Human created and dominated
To understand that local scale, and sites in Durham specifically, Ollinger's lead role in the EPSCoR project involves hyperspectral aircraft flights that will, among other things, provide Liz Burakowski with her finer resolution albedo data (see "Mirror Mirror" in this issue of Spheres).
And although the work he and colleagues have done across North America used hyperspectral imagery (which, as the name implies, "sees" the landscape below using a wide range of the electromagnetic spectrum to achieve finer resolution), the focus was forest canopies. They were not looking at how the structure and chemistry of the species of grasses that comprise a suburban lawn or a fallow field influence spectral properties; they are now.
"There's some very basic research that needs to be done for that kind of system, a system that is very human created and dominated," Ollinger says. And this is tightly coupled with another basic research aspect of the EPSCoR project—the social science side of things.
To accurately build narratives or scenarios of what New Hampshire will look like in the future, the researchers need to understand the human values, attitudes, and decision-making processes that influence how people manage that human-dominated landscape. What drives people to do what they do and, if understood well enough, could that be predicted?

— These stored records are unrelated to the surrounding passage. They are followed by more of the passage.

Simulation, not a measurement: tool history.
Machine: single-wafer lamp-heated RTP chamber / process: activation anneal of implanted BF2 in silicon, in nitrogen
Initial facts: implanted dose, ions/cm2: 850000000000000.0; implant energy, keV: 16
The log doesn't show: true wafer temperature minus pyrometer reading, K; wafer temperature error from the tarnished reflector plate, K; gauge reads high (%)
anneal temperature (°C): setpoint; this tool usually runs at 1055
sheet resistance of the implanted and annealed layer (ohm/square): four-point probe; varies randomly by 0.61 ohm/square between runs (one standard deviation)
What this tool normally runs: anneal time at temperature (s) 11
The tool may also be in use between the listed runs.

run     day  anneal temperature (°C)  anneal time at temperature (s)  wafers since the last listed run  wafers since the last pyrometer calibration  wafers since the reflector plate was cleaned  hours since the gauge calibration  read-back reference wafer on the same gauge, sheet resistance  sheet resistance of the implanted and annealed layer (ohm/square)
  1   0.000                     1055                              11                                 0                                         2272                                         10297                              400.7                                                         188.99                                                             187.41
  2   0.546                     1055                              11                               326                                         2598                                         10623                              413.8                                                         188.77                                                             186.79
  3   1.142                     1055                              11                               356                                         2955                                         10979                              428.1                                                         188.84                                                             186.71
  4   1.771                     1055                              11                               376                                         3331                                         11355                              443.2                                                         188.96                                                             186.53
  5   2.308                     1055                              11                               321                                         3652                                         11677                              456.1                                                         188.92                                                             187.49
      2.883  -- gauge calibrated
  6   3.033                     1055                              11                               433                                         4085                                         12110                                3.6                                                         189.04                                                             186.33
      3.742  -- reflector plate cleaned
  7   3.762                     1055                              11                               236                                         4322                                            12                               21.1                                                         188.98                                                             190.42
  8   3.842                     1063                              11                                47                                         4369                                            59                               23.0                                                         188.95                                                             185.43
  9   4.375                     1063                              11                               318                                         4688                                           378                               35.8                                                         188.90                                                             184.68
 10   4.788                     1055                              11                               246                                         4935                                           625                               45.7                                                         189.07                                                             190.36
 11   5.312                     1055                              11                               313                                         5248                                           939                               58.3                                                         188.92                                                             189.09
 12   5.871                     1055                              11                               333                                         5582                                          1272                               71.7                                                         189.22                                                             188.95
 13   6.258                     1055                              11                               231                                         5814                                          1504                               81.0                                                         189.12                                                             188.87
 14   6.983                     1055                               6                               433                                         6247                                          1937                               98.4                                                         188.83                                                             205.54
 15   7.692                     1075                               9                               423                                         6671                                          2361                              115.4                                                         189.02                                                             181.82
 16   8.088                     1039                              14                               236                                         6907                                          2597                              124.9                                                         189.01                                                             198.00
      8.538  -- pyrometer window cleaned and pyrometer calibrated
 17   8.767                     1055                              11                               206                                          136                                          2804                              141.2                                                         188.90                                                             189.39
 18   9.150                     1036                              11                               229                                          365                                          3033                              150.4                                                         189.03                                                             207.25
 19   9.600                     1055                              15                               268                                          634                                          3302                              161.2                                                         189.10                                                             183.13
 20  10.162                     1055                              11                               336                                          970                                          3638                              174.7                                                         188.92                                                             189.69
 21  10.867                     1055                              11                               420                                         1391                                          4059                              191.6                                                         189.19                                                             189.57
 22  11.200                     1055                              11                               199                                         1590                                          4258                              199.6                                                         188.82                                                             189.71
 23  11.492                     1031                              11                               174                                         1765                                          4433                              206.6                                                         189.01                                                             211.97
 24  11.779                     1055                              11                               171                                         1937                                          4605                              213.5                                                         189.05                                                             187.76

The terrestrial ecosystems lab has done computer simulation modeling (using, among others, the Forest Carbon Water Balance Model, or PnET, developed at the ESRC over a period of decades) that forecasts what forests will do under different climatic conditions and environmental stressors—insect infestation, pollution, etc.—and how they will continue to serve as a sink for carbon, or not.
Image courtesy of Paul Lempke. |
"So far our lab and many others have primarily focused on how climate and other environmental changes over next century will influence forests and other ecosystems," Ollinger says. "There are a lot of different drivers in that model, but at end of day, my guess is the most important thing that will affect the future of northeastern ecosystems in the next 100 years is land management."
And that entails human drivers of ecological change that, as complicated as mathematical models simulating biogeochemical processes are, add a level of complexity that is far more challenging because it is much harder to quantify.
But the EPSCoR project is helping to meet that challenge by bringing together an interdisciplinary group of researchers, including those from the Carsey Institute at UNH, who will add in the sociological aspects (see "Making the Invisible Visible" in this issue of Spheres).
After all, just few decades ago, what was considered a climate model was focused almost entirely on the atmosphere, with anything below—the land and oceans—being completely static.
Over time, the modeling evolved and began to incorporate physical and biogeochemical processes on land and in the oceans. The next generation of models will have to include human activity as another component.
Notes Ollinger, "We haven't made that transition, but we're at least at a point in our fields where we recognize the importance of bringing sociological research into the fray—trying to understand more of what drives human activity and including that in the models."
ESRC faculty involved in climate change research, but not part of the Ecosystems and Society project, include Heidi Asbjornsen, Steve Frolking, Changsheng Li, Michael Palace, Alex Pszenny, Barry Rock, Alexander Shiklomanov, and Jingfeng Xiao. Additionally, research project managers Mark Twickler and Joe Souney head up the West Antarctic Ice Sheet (WAIS) Divide Science Coordination Office, and Twickler directs the National Ice Core Laboratory-Science Management Office.